Upon receipt of BDC’s October 6th collateral call, Barclay’s immediately advised BDC that “[w]e do not agree with this call” and asked BDC if it wanted “to invoke the dispute mechanism.” BDC responded that it was not seeking to invoke the dispute mechanism, and that it was making its own collateral call for a Return Amount under the CSA, which was independent of any requests for Delivery Amounts made by Barclays, which BDC would continue to address in accordance with the agreement. Barclays responded that “[w]e show that BDC owes Barclays, not the other way around” and employees of the parties agreed later that day that BDC owed Barclays $13.52 million, which BDC paid. Thus, questions of fact exist as to whether there was any undisputed amount owed by Barclays to BDC when Barclays refused to pay the $40 million return amount on October 6, 2008, and whether Barclays’ responses that day, considered in light of the past practice of the parties, were sufficient to invoke the informal dispute resolution mechanism agreed to by the parties.
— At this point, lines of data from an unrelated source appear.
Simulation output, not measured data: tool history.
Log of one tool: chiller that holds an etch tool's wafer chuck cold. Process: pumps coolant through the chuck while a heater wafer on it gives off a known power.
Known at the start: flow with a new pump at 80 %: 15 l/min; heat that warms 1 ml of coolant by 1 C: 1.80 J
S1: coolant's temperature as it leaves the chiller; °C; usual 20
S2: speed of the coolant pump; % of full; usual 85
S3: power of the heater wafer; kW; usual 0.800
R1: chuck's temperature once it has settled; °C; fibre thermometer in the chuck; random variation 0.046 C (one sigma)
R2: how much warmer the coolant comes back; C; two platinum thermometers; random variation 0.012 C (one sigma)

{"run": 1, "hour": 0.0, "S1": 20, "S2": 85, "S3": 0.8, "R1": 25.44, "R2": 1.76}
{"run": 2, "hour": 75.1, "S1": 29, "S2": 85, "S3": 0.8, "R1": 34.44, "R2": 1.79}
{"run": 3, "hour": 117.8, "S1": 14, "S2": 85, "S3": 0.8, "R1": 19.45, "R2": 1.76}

The majority states that Barclays has admitted that $5,080,000 was the undisputed amount of BDC’s October 6, 2008 collateral call and that this amount had to be paid by October 7th. However, it was not until October 7th that the parties began discussing whether Barclays was holding more collateral than it had asked for, and it was not until 4:05 p.m. that day that an employee of Barclays, after accounting for the payments that Barclays received from BDC on October 6th, advised BDC that “Barclays agrees to return 5,080,000. This is for margin call made on 10/6.” Thus, as BDC’s expert reported, “[i]t appears that BDC understood that the $5.08 million reflected excess collateral based on Barclays’ own valuations, not BDC’s,” and was not based on BDC’s $40 million demand. Specifically, Barclay’s demanded $11.75 million from BDC on October 6th and BDC made payments that day of $3.1 million and $13.52 million for a total of $16.53 million, resulting in an overpayment of $5.08 million. Consistent with this, the Judicial Admission on which the dissent relies, states in full: “Barclays denies Request No. 38, except admits that after receiving BDC wire transfers on October 6, 2008, Barclays concluded that $5,080,000 was the undisputed amount, as that term is used in the Credit Support Annex, of BDC’s October 6, 2008 collateral call” (emphasis added). Barclays has disputed in this litigation *592that it owes any part of the $40 million demanded by BDC on October 6th, which was based on Barclays’ change in its valuation methods.

The next day, October 8th, Barclays transferred $5 million to BDC. Barclays asserts that the $80,000 balance was then deducted from its own collateral calls to BDC. Particularly, after making the $5 million payment, Barclays sent BDC a collateral call stating “[a]s of COB Oct 7, 2008 Barclays Bank PLC are calling for . . . $20,500,000 for value Oct 8, 2008.” After receiving a $7.25 million transfer from BDC on the morning of October 9th, Barclays reduced its collateral call from $20.5 million to $13.25 million, which BDC paid that afternoon. Barclays maintains that the amount of its collateral calls would have been $80,000 greater if Barclays had returned $5,080,000 the day before instead of $5 million. The ISDA Master Agreement does contemplate “netting,” stating that whenever amounts would otherwise be payable by each party to the other, in the same currency and with respect to the same transaction, the two amounts shall be set off and only the net amount shall be payable. Thus, a question of fact also exists as to whether Barclays paid the undisputed amount of $5,080,000 in full.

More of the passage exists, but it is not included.